Moneybox

Tesla Is Now Selling Cars That One Day Will Be Able to Drive Themselves

A self-driving Tesla parks itself in the video the company released Wednesday.

Tesla 

Tesla announced Wednesday that cars in production now, including the company’s soon-to-be-released mass-market Model 3, can be equipped with the necessary hardware to enable fully autonomous driving at some point in the future. “The foundation is onboard to bring full autonomy,” CEO Elon Musk told the media in a phone call. When the software is ready, the car will achieve Level 5 autonomy, the company says. Need a pick-up? Tap the “Summon” button on your phone, and this car will come to you.

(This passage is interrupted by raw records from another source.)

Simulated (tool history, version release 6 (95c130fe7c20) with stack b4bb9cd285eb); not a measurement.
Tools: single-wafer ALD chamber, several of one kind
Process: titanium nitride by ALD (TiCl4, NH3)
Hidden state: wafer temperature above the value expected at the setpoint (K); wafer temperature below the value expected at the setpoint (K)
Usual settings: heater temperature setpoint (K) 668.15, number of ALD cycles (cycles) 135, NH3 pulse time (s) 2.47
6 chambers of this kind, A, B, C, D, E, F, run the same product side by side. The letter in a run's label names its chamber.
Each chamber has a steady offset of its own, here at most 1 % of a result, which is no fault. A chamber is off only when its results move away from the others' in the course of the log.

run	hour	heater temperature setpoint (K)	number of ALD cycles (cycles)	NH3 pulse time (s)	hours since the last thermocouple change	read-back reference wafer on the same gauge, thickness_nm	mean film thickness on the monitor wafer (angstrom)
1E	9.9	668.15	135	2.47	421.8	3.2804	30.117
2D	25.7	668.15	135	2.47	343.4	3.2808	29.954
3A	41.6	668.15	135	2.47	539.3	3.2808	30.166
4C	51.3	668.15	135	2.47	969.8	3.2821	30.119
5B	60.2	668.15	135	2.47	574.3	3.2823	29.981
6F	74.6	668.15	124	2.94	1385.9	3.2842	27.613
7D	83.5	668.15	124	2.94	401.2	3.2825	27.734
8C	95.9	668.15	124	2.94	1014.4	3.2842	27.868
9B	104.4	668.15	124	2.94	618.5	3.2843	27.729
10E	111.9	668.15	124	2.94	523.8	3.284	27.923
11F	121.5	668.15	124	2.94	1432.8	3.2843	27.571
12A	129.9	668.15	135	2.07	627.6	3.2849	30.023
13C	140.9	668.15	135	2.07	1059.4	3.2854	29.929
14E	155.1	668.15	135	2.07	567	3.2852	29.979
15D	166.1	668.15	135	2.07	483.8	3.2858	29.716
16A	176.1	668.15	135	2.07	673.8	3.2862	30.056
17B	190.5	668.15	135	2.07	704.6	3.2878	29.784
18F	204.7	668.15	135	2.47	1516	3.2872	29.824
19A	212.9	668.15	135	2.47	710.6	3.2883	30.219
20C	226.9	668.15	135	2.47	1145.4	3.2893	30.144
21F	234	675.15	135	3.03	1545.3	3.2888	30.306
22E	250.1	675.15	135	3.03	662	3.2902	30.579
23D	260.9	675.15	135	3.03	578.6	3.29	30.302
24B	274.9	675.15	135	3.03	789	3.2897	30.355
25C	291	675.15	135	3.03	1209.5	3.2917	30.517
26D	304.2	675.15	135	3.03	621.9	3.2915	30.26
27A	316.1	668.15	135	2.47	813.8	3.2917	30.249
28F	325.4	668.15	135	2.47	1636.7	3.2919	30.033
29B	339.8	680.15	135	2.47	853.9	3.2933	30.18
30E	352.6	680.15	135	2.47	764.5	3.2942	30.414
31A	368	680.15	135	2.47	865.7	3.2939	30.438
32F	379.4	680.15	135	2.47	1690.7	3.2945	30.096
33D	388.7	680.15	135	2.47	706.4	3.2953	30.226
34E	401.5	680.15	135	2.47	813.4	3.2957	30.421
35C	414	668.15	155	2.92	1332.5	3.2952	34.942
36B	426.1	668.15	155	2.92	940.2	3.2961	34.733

With that, Tesla appears to vault to the front of the pack in the race to produce self-driving cars. By the end of 2017, the company expects to demonstrate an autonomous cross-country trip from Los Angeles to New York. For now, we have to settle for this four-minute video showing a Model X on a short self-guided drive that culminates in the car parking itself. (There’s a human in the car to stay on the right side of the law, but he does not touch the wheel.)

The announcement is likely to frustrate both regulators and rival carmakers, some of whom believe Tesla has been cavalier in pushing self-driving tech into the marketplace. The fatal crash of a Florida man using the company’s autopilot feature had sparked a debate about the safety of the software, which the company insists is superior to human driving. My colleague Will Oremus evaluates those claims here. Speaking to reporters on Wednesday, Musk claimed that the new hardware-equipped Teslas will be at least twice as safe as human-driven cars.

There are, of course, caveats. The “Hardware 2,” which will add $8,000 to the purchase price, includes eight cameras, 12 “ultrasonic sensors,” and a forward-facing radar. But the autonomous tech won’t be turned on until Tesla can internally validate the software and get regulatory approval. It’s a shrewd move by Tesla, which could sell hundreds of thousands of cars on the promise of technical improvements that it hasn’t yet perfected and can’t turn on.

There’s precedent here; that’s the same way the company rolled out autopilot, which was unveiled as a software update to cars equipped with the required hardware. Full autonomy will function like a Hollywood robot uprising: When Tesla pushes the button, hundreds of thousands of cars will start driving themselves.

Don’t hold your breath for that. Sending 5,000-pound metal boxes careening empty through the streets is a paradigm shift that makes autopilot look like cruise control. (Both for the company, and for the federal government, which may have to refine its stance on that higher level of automation sooner than expected.) If Tesla isn’t even planning its autonomous cross-country drive until the end of next year, it will be a while longer until you can make yours.

More important than the timeline is that automation is moving forward in the private ownership model: When Tesla turns on its hardware, it will be activated in hundreds of thousands of private cars. That is not the “shared fleet” model that many experts have been hoping for, which has the potential to reduce traffic and parking in cities. (Drivers will only be able to use the company’s cars in a Tesla Network fleet, whose details will be announced next year.)

Instead, as cars drive unmanned between human destinations and cheap parking, the technology will instantly create more trips, more traffic, and more miles traveled. That situation is not a hypothetical anymore; it’s right there in the video.